When we account for the fact that our sample video above is in challenging lighting conditions in terms of dynamic range, as well as the enormous computational power required to do portrait video at all, the iPhone 13’s Cinematic capture can indeed be termed as a special feature, one of its few compared to the iPhone 12, however.

Unsurprisingly, given the computational challenge that is bokeh video, the iPhone 13 Pro fares a bit better than the 13 in the Cinematic respect despite the even worse lighting scenario below, as it has a better camera sensor, and one extra image processing core in its GPU, but the difference is not huge.

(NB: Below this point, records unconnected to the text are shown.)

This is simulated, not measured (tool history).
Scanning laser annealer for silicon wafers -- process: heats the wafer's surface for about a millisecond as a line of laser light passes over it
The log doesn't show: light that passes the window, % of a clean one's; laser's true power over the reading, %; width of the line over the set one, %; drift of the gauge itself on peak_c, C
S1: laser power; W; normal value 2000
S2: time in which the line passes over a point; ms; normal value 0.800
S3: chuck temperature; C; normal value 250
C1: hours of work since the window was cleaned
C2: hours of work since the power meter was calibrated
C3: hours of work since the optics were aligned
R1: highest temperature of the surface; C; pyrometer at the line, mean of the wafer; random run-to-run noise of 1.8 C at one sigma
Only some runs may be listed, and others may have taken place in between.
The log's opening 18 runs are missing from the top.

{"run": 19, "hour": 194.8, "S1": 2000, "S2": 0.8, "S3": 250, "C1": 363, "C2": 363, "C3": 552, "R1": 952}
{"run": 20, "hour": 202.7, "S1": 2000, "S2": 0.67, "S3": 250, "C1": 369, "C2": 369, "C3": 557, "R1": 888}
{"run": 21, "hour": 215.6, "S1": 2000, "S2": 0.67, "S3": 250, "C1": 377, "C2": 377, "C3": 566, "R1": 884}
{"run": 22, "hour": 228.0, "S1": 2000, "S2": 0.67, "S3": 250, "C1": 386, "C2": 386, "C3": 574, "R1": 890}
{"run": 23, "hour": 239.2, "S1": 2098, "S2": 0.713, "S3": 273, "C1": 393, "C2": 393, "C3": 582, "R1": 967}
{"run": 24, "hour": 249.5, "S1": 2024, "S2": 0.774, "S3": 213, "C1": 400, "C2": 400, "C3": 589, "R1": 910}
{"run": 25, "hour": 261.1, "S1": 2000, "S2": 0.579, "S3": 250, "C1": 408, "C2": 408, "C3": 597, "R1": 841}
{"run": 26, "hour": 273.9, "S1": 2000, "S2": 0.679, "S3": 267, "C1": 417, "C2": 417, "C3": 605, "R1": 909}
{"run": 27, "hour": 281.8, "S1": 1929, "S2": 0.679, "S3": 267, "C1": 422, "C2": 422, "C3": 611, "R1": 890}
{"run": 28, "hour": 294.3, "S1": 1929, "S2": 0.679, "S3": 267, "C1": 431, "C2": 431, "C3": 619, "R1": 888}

Cinematic video sometimes gets confused in low-light scenarios, though, returning the dreaded “More light required, flash may help” iPhone camera app warning, and often shifts the focus all over the place compared to Cinematic capture in good lighting conditions.

iPhone 13 A15 benchmarks and performance

  • Second generation 5nm Apple A15 processor
  • TSMC N5P production method with 15 billion transistors
  • 4-core GPU (vs 5-core on the iPhone 13 Pro/Max)
  • Up to 15% efficiency / 7% performance gain compared to A14

The new Apple A15 processor power comes useful not only in Dolby Vision and Cinematic mode image processing but in regular everyday iOS 15 tasks as well as gaming.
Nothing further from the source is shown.